I’m Writing a Story…Whatcha Think?
I’ve written 2 business books. Did you know that?
I used to write fiction stories. Then I got into marketing and found my niche in business writing. It’s been a challenge to write personal or fiction anymore.
Then something happened to me.
As I’ve always done, I started writing in my journal. And on my blog. And on a Word Doc. That document is turning into a short story, if not a book. I’m entering it into a Good Housekeeping story contest. I wanted to run some of it by you to get your thoughts. If you like it I’ll post more later.

Healing Stones
I look for magic everywhere these days. Today I found it in a cemetery. On Day One of my new plan to walk 5 miles every day, I found myself in the cemetery a block from my house. As I hiked past crumbling yet majestic headstones, I marveled at the piece of history square in the middle of town.
Born 1861. Died 1919.
Loving father.
There were headstones from before the Civil War. And after it. Not many during the war, but I guess your man being away fighting to keep slavery alive is a libido killer. Moss and lichen were slowly taking over these 150-year-old carved stones. I was much more drawn to the old ones than to the newer, smoothly polished designer headstones from this decade.
The names were as varied as the United Nations, with representatives from France, Germany, Poland, Italy.
As I wandered down the gravel path, I gasped. What, from the outside, was three square blocks (blocks being an inexact measurement in a town where streets refused to stay parallel and meandered for yards before finally connecting with their brethren), appeared to stretch much larger from the inside. It was as if I were in a time warp –no, not time warp, but rather land warp, where land became something bigger than itself once you were in it. A creek I’d never noticed in years and years of driving by and holding my breath past the cemetery gurgled peacefully through the western part of the land.
I could see the mountains in the distance, a constant reminder that no matter how much I begrudged being in this town from my past, I could never hold a grudge against the beauty of the mountains. I began to enjoy my walk.
I thought about all these people I was surrounded by, and how many problems they’d had in their lives. Sickness, death, heartache, war, no electricity, no Internet or Wii…And then I thought about my own problems. My not-together-not-separated relationship. My son, newly minted in his Kindergarten-ness, who cried every time his Papa left after a weekend together. My endless list of things I was working to fix. And none of it seemed to matter. I, too, might end up here alongside the Burroughs and the Warkozkys, and my problems would be nothing more than dirt.

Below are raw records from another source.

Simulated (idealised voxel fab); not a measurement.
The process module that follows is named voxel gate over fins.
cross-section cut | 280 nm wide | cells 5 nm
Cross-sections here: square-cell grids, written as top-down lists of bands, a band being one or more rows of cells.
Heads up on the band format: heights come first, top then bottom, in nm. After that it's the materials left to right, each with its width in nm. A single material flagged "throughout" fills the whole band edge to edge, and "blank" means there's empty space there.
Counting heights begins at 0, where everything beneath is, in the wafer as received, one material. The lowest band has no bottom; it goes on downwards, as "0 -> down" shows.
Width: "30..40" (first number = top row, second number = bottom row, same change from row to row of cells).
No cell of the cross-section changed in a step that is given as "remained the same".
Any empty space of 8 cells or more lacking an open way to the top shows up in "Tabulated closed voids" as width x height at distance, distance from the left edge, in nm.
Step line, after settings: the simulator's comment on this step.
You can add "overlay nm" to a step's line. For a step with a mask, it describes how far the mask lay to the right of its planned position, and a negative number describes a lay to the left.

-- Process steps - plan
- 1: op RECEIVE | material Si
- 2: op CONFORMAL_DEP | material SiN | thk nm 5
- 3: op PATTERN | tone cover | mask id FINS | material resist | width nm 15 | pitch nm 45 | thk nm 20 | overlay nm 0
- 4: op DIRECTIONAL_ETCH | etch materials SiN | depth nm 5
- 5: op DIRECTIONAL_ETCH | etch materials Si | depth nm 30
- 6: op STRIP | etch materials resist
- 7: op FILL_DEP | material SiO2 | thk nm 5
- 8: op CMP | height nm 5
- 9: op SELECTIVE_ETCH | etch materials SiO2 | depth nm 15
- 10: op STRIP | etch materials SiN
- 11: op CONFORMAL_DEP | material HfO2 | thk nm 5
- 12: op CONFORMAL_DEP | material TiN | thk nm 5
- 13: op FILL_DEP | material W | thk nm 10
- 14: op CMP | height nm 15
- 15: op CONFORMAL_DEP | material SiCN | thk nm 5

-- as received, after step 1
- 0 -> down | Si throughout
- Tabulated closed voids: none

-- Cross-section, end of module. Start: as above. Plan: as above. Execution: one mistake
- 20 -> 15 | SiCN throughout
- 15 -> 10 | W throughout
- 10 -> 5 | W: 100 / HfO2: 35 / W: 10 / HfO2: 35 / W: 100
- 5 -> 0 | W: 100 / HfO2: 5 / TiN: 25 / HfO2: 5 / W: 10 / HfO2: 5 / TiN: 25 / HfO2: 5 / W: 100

I’m glad we cremated Dad, I reflected, my thoughts flicking from one topic to another like an ADD butterfly. He was so not social. He would have hated the crowds. I snickered to myself at the joke, maybe a bit unholily for the spot I was in.
Healing Stones
I look for magic everywhere these days. Today I found it in a cemetery. On Day One of my new plan to walk 5 miles every day, I found myself in the cemetery a block from my house. As I hiked past crumbling yet majestic headstones, I marveled at the piece of history square in the middle of town.
Born 1861. Died 1919.
Loving father.
There were headstones from before the Civil War. And after it. Not many during the war, but I guess your man being away fighting to keep slavery alive is a libido killer. Moss and lichen were slowly taking over these 150-year-old carved stones. I was much more drawn to the old ones than to the newer, smoothly polished designer headstones from this decade.
The names were as varied as the United Nations, with representatives from France, Germany, Poland, Italy.
As I wandered down the gravel path, I gasped. What, from the outside, was three square blocks (blocks being an inexact measurement in a town where streets refused to stay parallel and meandered for yards before finally connecting with their brethren), appeared to stretch much larger from the inside. It was as if I were in a time warp –no, not time warp, but rather land warp, where land became something bigger than itself once you were in it. A creek I’d never noticed in years and years of driving by and holding my breath past the cemetery gurgled peacefully through the western part of the land.
I could see the mountains in the distance, a constant reminder that no matter how much I begrudged being in this town from my past, I could never hold a grudge against the beauty of the mountains. I began to enjoy my walk.
I thought about all these people I was surrounded by, and how many problems they’d had in their lives. Sickness, death, heartache, war, no electricity, no Internet or Wii…And then I thought about my own problems. My not-together-not-separated relationship. My son, newly minted in his Kindergarten-ness, who cried every time his Papa left after a weekend together. My endless list of things I was working to fix. And none of it seemed to matter. I, too, might end up here alongside the Burroughs and the Warkozkys, and my problems would be nothing more than dirt.
I’m glad we cremated Dad, I reflected, my thoughts flicking from one topic to another like an ADD butterfly. He was so not social. He would have hated the crowds. I snickered to myself at the joke, maybe a bit unholily for the spot I was in.